Chesapeake National Recreation Area

Senator Chris Van Hollen and Congressman John Sarbanes are pleased to introduce legislation that will designate a unified Chesapeake National Recreation Area (CNRA) as part of the National Park System. The legislation was developed through collaboration with a broad range of stakeholders represented on the working group that Senator Van Hollen and Congressman Sarbanes convened last year, and informed by feedback during a 6-month public comment period. The CNRA will utilize a collection of partnerships with states, localities, and private entities with the intent of highlighting the landscape and national significance of the Chesapeake Bay. This will deliver more federal resources to the watershed region, celebrate its diverse cultural and economic history, conserve the Bay’s environment, and foster public access to this national treasure while also spurring economic growth.

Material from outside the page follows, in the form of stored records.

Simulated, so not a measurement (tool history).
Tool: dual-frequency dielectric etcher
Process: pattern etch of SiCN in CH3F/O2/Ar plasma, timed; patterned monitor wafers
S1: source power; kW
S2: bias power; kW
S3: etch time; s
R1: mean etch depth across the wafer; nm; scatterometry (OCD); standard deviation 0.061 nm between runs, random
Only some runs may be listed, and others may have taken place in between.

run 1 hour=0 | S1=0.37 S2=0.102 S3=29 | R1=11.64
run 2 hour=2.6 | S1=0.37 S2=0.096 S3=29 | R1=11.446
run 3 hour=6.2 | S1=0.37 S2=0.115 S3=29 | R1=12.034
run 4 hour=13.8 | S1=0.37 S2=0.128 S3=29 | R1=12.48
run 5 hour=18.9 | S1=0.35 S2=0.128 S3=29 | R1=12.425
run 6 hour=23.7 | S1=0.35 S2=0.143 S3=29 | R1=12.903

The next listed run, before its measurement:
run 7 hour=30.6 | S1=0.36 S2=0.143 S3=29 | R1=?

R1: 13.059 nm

The CNRA will increase diverse public access to the Chesapeake Bay and strengthen the culture of stewardship across the region. Additionally, the CNRA will highlight the stories that often go untold – those of Indigenous peoples; free and enslaved Blacks; the role the Bay played in the earliest days of the Maryland and Virginia Colonies; the key part the Bay has played, and continues to play, in the region’s economy; and the story of watermen and -women who are essential to the economic success and health of the Bay region. Everyone who resides in the watershed has an important role in Bay conservation and culture.

Through this legislation:

  • The National Park Service (NPS) will be permitted to acquire or partner with Burtis House, Whitehall, Thomas Point Shoal Lighthouse, and the North Beach of Fort Monroe by voluntary sale or donation to serve as the first sites within the CNRA;
  • A CNRA Advisory Commission of local stakeholders will be tasked with advising the NPS on the design and implementation of the CNRA management plan and make recommendations for additional partner sites and property to be added to the CNRA;
  • NPS may only acquire additional lands or property through voluntary donation, purchase from a willing seller, exchange, or transfer from another agency in consultation with the CNRA Advisory Commission;
  • NPS can enter into voluntary “opt-in” partner site and cooperative management agreements with and provide federal funding to state and local governments, tribal governments, non-profit organizations, educational institutions, and private landowners that wish to be included in the CNRA, in consultation with the CNRA Advisory Commission;
  • NPS is directed to collect community feedback and conduct transportation planning on the initial CNRA sites, in accordance with the NPS planning process, prioritizing water and trail access;
  • The Superintendent of the NPS Chesapeake Bay Office will administer the existing Chesapeake Gateways Program in coordination with the CNRA; and
  • The Chesapeake Gateways Program is permanently reauthorized at $6 million annually.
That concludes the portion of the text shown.